Anonymous 0 Comments

Solid wires are not flexible and will break when you try to bend them. So there is an upper limit to the size a cable can be with a single wire before it cannot be used save for very straight run applications.

Anonymous 0 Comments

Flexibility and durability. You should always find the wiring in your vehicle with multi-strand cores. Solid core wires break a lot when placed in physically stressing environment, like a vehicle where the frame is vibrating a lot and subjected to a bunch of stretching aand warping as the vehicle shifts during turns, acceleration, and braking. Most applications that have a lot of vibrations will use multi-strand core wires as well.

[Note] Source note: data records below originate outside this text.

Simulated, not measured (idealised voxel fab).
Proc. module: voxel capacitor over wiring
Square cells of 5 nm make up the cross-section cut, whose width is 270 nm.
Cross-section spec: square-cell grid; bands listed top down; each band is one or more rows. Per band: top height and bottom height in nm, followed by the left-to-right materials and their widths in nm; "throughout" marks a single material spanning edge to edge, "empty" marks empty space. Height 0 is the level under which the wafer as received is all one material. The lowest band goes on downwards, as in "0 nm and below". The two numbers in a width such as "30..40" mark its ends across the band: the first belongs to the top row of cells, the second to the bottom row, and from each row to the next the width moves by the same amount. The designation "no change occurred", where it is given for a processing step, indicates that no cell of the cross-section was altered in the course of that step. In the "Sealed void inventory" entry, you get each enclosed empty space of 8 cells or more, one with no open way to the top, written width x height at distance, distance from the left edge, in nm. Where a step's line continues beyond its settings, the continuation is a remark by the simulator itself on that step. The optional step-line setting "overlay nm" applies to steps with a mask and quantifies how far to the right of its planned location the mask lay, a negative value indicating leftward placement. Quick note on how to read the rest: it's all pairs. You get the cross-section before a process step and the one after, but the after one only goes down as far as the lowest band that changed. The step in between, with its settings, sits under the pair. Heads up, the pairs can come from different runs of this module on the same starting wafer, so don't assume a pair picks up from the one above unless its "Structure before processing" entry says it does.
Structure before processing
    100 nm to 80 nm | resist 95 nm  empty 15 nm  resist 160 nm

Homes tend to have solid core wiring since they are generally stable and don’t move much.

Anonymous 0 Comments

Solid wires are difficult to bend and limits how tight of bend you can make before damaging the wire. Solid wires also are heavier since they have metal filling the spaces between the bundle of thin wires.

With that said, for high current applications, you still need solid wires to transfer the power without excessive losses.

Anonymous 0 Comments

You’ll see there are many types of wire. You’re referring to stranded wire. (See Under “Forms of wire” https://en.m.wikipedia.org/wiki/Wire).
In terms of mechanical properties stranded wire is more flexible and pliable making it easier to handle. It’s not so rigid. In terms of electrical properties it seems to be better for high frequencies

Anonymous 0 Comments

Exactly right, the smaller wire-strands and jacket type make that kind of wiring much easier to work with. Think about the power cable for your TV or charging cable for your phone being difficult to bend.

Some wiring (like in your walls) is a solid strand of copper, but it doesn’t need to be flexible and doesn’t move after being installed.

A solid stand would get more stress being constantly bent over and over, and would break quite quickly.

Anonymous 0 Comments

You can get both types. Generally speaking the thicker the wire, the more current it will be able to safely carry, but yes it’s less flexible. By having many strands the idea is that you get the best of both (with individual strands breaking not leading to a total failure). As a result the wire within the walls is usually thick, single core (because it never has to move) with only the cabling that gets manipulated by people needing the flexibility that many strands provide.

Anonymous 0 Comments

In general, the electrical power that is supplied to households and for most industrial uses is “Alternating Current’ or AC.

One of the properties of AC is that it has tendency to flow on the outer surface of any conductor. This phenomenon is called the ‘skin effect’.

That means that the flow of AC is most concentrated near the outer circumference of a wire, instead of being evenly distributed throughout the whole cross-section of the wire. This tendency increases with the frequency of AC.

To take advantage of the skin effect, a cable will be made out of numerous fine wires instead of one thick wire, in order to increase the surface area of the conductor for the same amount of the material.

A multi-strand wire also offers more mechanical strength then a single-strand wire. Is more flexible and resilient to damage.